# Omnisphere 2.6 Successfully Installed! The Standalone works, but it does not open in FL Studio



## icefire (Dec 20, 2020)

When I try to load the Omnisphere.dll (which is in Steinberg/vstplugins) in FL Studio 12 producer edition, I get this exact message:

"The Fruity Wrapper plugin has caused a critical error while loading its state. It is strongly advised that you close the application and restart it, without trying to save your project."

What is the issue? The standalone Omnisphere.exe in /programdata/spectrasonics works fine.

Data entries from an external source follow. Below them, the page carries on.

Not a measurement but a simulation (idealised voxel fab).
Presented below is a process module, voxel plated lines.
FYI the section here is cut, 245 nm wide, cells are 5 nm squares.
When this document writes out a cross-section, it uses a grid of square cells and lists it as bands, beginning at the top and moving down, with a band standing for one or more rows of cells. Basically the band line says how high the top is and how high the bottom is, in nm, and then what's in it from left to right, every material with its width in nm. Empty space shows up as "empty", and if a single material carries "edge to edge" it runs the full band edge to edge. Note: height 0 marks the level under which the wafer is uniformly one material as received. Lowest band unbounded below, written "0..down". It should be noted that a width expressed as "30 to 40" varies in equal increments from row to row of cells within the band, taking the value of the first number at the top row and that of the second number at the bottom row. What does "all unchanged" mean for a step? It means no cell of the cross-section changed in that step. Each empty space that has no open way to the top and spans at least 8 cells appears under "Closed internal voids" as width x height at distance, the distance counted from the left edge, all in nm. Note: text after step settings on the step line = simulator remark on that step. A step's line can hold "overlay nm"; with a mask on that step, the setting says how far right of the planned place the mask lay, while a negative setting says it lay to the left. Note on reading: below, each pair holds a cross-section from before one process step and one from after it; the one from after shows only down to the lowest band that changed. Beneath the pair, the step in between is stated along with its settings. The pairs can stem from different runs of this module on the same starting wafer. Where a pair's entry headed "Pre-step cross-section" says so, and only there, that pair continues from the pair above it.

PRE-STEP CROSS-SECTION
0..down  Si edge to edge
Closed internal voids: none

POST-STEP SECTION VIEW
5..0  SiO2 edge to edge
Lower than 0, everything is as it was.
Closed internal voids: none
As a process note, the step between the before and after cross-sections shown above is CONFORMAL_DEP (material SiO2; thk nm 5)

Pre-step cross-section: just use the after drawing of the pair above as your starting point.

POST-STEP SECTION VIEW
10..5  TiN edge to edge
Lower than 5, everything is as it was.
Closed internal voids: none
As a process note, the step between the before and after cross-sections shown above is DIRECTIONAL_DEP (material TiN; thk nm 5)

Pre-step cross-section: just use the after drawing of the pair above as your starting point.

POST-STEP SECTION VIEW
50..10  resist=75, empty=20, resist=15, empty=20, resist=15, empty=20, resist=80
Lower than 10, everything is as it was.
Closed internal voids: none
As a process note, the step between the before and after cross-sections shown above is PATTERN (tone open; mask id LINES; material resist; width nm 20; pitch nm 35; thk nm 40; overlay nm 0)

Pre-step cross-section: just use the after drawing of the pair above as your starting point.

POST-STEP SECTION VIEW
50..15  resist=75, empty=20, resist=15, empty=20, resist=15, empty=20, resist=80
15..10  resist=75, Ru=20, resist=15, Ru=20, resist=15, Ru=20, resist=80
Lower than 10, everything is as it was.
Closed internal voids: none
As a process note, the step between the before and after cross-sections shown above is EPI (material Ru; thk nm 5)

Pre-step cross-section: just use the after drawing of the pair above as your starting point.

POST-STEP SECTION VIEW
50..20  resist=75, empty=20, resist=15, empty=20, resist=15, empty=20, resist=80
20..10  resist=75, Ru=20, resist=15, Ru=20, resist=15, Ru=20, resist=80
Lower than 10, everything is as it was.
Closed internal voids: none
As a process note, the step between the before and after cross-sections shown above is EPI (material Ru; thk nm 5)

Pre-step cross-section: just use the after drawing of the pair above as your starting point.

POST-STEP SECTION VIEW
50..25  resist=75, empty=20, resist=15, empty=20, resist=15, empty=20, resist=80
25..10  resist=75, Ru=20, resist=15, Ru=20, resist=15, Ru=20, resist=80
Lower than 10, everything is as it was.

Windows 10 64 bit. Both FL Studio and Omnisphere are cracked, not sure if that matters.


----------



## ok_tan (Dec 20, 2020)

fruity cracked loops will start to destroy your pc in 3 minutes. this is what this means


----------



## colony nofi (Dec 20, 2020)

icefire said:


> When I try to load the Omnisphere.dll (which is in Steinberg/vstplugins) in FL Studio 12 producer edition, I get this exact message:
> 
> "The Fruity Wrapper plugin has caused a critical error while loading its state. It is strongly advised that you close the application and restart it, without trying to save your project."
> 
> ...


This is not a board for discussing cracked software. Indeed, many software devs (including the maker of Omnisphere) come by these parts - I'm sure they'd LOVE to help you out with cracked versions of their software.


----------



## myfragileego (Dec 20, 2020)

icefire said:


> What is the issue?



As someone who owns and happily uses FL Studio and Omnisphere together, in case you don't already know this there's plenty of free synths and lite versions of DAWs out there if you're too cheap to buy commercial stuff or not sure if you're serious enough to put down hard earned cash yet. Pick up a copy of Computer Music &/or Beat magazine and get yourself some freebies to play with.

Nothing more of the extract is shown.